Friday, August 31, 2012

Robert Wilson's 'Walking' - Holkham Beach


'I'm walkin' by myself, I hope you understand…' Jimmy Rogers: Walkin' By Myself

Last Sunday I took part in what i can only describe as Robert Wilson's latest project. I say 'project' because Walking - a three mile-long experiential trail across some of Norfolk's most incredible countryside defies categorisation. Part-installation, part-meditation, part-theatre, it was first staged in Holland and is segmented by 'events' in the form of structures and sound sculptures dotted along a route marked by white stones. Before the walk begins you are given specific instructions about ejecting any phones, cameras, gadgetry or timekeeping devices that would distract; walking speed (slow); and the length of the whole experience (about five and a half hours). The entire walk is conducted alone, at a minimum of 50 yards apart from fellow punters.
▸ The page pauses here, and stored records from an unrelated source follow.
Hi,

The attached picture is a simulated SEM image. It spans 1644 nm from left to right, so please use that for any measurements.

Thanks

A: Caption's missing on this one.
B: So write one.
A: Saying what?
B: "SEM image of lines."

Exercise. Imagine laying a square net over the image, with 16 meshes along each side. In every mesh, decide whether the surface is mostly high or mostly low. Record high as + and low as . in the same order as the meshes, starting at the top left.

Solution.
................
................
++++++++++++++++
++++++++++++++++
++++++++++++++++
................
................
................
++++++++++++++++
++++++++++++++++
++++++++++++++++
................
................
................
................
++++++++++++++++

I mention these instructions because it seemed to be on this point that myself and other walkers were at odds. I overheard one woman describing it as a 'metaphor for fascism'. That was a shock to the system for someone who felt as though he'd been given a glimpse of nature's innermost mysteries…

I loved the whole thing. But then, I'm no stranger to the benefits of what both CBT practitioners and Buddhists call mindfulness. I practise meditation (almost) daily and have long since been a (and I hate to use this word) believer in the positive power of this 'work' on oneself. But I'm not here to proselytise, but to offer my own explanation as to why my fellow travellers (as well as Susannah Clapp in her Guardian review: but we'll get to that) found Walking to be such a disappointment.

Firstly, my own experience was issued instructions to walk at a snail's pace, feel the rhythm and 'let 'the way show itself' in silent contemplation, was pretty bog-standard fare for anyone who's done walking meditation or done mindfulness exercises. Slowing the body and maximising the sense of 'nowness' such solitude incurs run counter to our regular urban pace. Meditation seeks to remove past or future and allow the individual to fully engage with the here and now. Wilson's piece sought to share this potential with anyone willing to surrender themselves for once to something that challenged old habits.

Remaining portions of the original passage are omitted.